Senegalese lawmakers draw up chilling new law for LGBT+ people and allies: ‘Democracy is in danger’
Senegalese Lawmakers Propose New Law Targeting LGBT People
A bloc of National Assembly members have drafted a bill that would lengthen potential jail terms for those convicted of same-sex acts.
The penalty is already up to five years imprisonment for “acts against nature” – but lawmakers hope to stretch this out to a decade, they announced Monday (13 December).
And in disturbing parallels to Ghana, lawmakers even hope to make simply advocating for LGBT+ a punishable offence, 76 Crimes reported.
People who write, speak or finance any form of advocacy in favour of queer rights could face three-to-five years in prison and a fine of CFA500,000 to five million.
The chilling proposals could also place crosshairs on intersex people, too. Lawmakers wish to criminalise “intersexuality” with up to 10 years in jail.
Supporters for the bill grossly consider being intersex – folk born with sex characteristics that don’t fit neatly into the typical binary – as “being adept at all imaginable sexual orgies”.
The proposals seek to plug the apparent gaps in the country’s laws by comparing LGBT+ people to “bestiality, necrophilia and other related practices”.
According to grassroots activists, the law has been in the pipeline for the last two years, fuelled by anti-LGBT+ lobbying collective Ànd Sàmm Djikko Yi.
Senegal activists recoil in horror at ‘freedom-killing’ anti-LGBT+ bill
Alioune Souaré, an assembly deputy and legal expert who helped draft the bill, told Reuters that he and other lawmakers hope to present the proposal to parliament “before the end of the week”.
Souaré is joined by Ababacar Mboup, Mamadou Lamine Diallo and Moustapha Guirassy in forming the “Say No To Homosexuality Alliance”.
While it remains unclear if the bill would shore up any support, local activists have reached with an uneasy mixture of horror and a lack of surprise to the effort to double prison time for LGBT+ people.
“When individual freedoms, in particular the most sacred – privacy between consenting adults – are attacked, then there is little time left to realise that democracy is in danger,” queer activist Djamil Bangoura told the news wire.
The Freedom Collective of Senegal dubbed the legislation the “freedom-killing bill” in a statement to the press.
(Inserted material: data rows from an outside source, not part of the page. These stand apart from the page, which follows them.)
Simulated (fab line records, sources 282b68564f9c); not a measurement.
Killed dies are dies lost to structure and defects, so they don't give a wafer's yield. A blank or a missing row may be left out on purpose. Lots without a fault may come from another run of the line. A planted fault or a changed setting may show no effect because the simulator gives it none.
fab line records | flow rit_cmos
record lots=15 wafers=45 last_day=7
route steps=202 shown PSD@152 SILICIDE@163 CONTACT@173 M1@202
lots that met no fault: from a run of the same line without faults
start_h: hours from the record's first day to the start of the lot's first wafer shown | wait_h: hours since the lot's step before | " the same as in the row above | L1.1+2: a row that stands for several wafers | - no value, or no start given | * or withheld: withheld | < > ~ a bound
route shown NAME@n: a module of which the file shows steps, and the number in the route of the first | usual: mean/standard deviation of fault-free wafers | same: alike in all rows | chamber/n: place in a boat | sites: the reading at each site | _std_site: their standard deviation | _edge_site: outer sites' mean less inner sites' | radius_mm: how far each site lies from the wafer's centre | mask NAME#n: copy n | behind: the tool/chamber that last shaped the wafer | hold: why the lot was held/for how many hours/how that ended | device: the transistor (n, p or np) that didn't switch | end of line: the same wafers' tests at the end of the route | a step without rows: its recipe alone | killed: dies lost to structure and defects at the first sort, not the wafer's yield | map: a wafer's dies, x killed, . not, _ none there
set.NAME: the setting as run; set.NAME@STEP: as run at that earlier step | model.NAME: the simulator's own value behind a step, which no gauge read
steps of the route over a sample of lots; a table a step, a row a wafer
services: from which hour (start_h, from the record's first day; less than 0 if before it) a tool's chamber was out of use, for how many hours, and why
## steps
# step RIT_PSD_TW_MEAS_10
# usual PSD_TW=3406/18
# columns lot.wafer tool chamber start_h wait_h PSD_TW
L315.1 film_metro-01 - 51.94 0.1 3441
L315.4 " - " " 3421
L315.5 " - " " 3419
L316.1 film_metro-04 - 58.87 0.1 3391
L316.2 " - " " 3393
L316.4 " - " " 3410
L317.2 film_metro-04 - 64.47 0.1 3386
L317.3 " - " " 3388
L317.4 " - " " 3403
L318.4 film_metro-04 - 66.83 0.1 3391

“Homosexuality has always existed in Senegal, as it has everywhere else, and LGBTI people are a full-fledged component of Senegalese society that has the right to respect, just like everyone else,” they wrote.
For years, views held by both the public and politicians and presidents alike have not been thawed in Senegal when it comes to LGBT+ issues.
“Never, under my authority, will homosexuality be legalised in the Senegalese lands,” said president Macky Sall in 2016.
With article 319 of Senegal’s Penal Code looming, arrests of LGBT+ people has risen sharply, according to a 2020 report by the International Lesbian, Gay, Bisexual, Trans and Intersex Association.
Since 2010, local activists have sought to raise the alarms over an upswing in arrests, many of which go unreported. The police’s high-handed arrests, they said, have fuelled a climate of fear for LGBT+ Senegalese.
The country has been met with bruising words by the United Nation’s Human Rights Committee, with the body repeatedly recommending in Universal Period Reviews that the country decriminalise homosexuality.
It is a country, the IGLA said, where “homophobic mobs” regularly tear through towns and president Sall called for LGBT+ people to be “hunted” during the 2019 presidential elections.
But such a crackdown is nothing new, local advocacy group Arc-en-Ciel warned in the report. They have ripped through the country for years and swelled in 2018 – at least 36 gay men were arrested last year alone, IGLA found.